Cuerpos al Vacío: When Performance Art and Immigration Collide
Two Colombian performance artists fused their own immigrant experiences with those of migrant children to make a meaningful journey across the Ben Franklin Bridge.
It was a particularly windy Saturday afternoon when the journey from the Philadelphia bank of the Delaware River to Camden, NJ, began. In three months, Colombian artists Adrian Hueso and Salomé Cosmique planned a symbolic trek across the Ben Franklin Bridge they called “Cuerpos al Vacío.” The hour-and-a-half performance on April 27 highlighted the experiences of immigrants crossing the U.S. southern border. Their inspiration came from the children at the center of the chaos.
“We were shaken when we saw on the news all the children being captured and detained on the border,” said Hueso.
For Hueso and Cosmique, these children are reduced to a corporeal form as they follow their parents to the U.S.
“The bodies of the children are carried across the border without a choice,” said Hueso.
With physical form at the center of the performance, Cosmique and Hueso collected rocks from across the city to represent the individual migrant children and tied balloons to them to capture the migrant children’s innocence.

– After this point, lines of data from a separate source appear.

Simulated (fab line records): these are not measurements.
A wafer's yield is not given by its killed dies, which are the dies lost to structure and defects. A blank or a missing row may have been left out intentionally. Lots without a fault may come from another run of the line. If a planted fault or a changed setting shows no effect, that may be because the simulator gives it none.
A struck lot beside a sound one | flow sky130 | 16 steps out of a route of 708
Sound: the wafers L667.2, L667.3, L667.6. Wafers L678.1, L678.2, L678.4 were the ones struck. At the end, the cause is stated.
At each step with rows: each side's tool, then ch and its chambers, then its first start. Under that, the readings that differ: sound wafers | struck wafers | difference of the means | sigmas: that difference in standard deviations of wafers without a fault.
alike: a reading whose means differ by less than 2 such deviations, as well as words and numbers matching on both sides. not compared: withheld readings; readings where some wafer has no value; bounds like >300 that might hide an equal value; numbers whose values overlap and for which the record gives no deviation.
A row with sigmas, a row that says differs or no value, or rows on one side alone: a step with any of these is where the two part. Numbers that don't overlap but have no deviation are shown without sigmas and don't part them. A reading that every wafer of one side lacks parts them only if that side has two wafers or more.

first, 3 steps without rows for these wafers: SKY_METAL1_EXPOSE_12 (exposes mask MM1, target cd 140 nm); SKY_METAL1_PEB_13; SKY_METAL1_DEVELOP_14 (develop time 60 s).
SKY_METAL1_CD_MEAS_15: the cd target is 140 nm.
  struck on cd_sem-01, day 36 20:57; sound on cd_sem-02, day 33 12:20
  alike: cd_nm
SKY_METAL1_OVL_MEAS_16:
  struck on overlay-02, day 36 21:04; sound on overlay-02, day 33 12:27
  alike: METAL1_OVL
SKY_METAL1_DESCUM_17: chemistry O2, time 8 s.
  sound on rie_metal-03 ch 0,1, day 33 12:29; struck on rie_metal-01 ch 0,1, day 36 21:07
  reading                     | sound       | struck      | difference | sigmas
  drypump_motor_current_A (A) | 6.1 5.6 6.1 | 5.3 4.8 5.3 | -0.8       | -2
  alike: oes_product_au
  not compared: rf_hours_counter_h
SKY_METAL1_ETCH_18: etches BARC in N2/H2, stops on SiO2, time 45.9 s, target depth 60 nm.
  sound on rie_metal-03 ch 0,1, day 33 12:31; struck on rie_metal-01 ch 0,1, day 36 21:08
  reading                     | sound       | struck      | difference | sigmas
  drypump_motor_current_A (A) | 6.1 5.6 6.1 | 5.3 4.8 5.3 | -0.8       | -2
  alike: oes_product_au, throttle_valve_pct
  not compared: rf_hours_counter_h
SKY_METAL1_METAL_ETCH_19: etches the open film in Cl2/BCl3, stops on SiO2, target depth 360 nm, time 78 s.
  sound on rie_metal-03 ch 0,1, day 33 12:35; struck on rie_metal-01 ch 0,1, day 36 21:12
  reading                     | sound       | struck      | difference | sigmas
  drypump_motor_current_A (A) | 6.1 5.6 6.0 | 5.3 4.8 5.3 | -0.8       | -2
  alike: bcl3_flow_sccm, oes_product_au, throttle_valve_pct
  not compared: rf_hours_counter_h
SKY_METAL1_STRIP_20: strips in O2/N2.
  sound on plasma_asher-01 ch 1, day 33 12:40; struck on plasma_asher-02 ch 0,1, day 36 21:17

In slow, deliberate steps, the artists made the almost one mile trip across the Ben Franklin Bridge in silence. Hueso clutched a backpack full of rocks to his chest and Cosmique held an assortment of balloons over her head. Every couple of meters, the pair stopped to place a rock-anchored balloon on the ground to mark their journey across the Pennsylvania-New Jersey border. Many of the balloons were lost that day to the wind vortex above the Delaware River. It’s comparable to the many migrant children lost in detention centers along the border, separated from their families by an even more daunting bureaucratic vortex.
The Department of Homeland Security does not keep updated numbers on the amount of migrant children detained at the border, but The New York Times estimated there were about 15,000 in December of 2018. There have also been approximately 1,500 unaccounted for.
While the artists focused on the innocence of children, it’s a message immigrants of all ages can relate to.
Both artists also drew on their own experiences as immigrants for the performance. Other than Colombia and Philadelphia, Cosmique has also lived in France and Puerto Rico. In addition to being a performance artist, she also works as a translator for the School District of Philadelphia. It puts her in daily contact with children lost in their new American realities with no one—including their parents—to turn to for help.
“A lot of those I work with are from the countryside in their home countries and it’s a lot for them to come to a city and South Philadelphia,” said Cosmique.
For Hueso, he is four months into his first stint outside his home of Colombia. While the decision to come was his own, a large part of his experience has been using his physical self to bridge the language barrier.
“The body is a way to communicate,” said Hueso.
As artists, a performance is as physical as it gets. Its reception and subsequent impact is where the power lies. Hueso doesn’t think “Cuerpos al Vacio” has any transformative power in the moment, but what it forms in the aftermath could have an impact.
“Our role as artists is to generate questions and offer visibility to themes from another side,” said Hueso.
“Cuerpos al Vacío” was a peaceful demonstration of an experience that plays out daily on the U.S. southern border, but it’s one that a majority of Americans’ ancestors also experienced at some point in time to end up here today.
Cosmique said she loves to hear the different languages of Philadelphia’s diverse populace on a daily basis. For her, this dynamic is integral to the richness of the U.S.
“We’re all immigrants in the U.S.,” said Cosmique.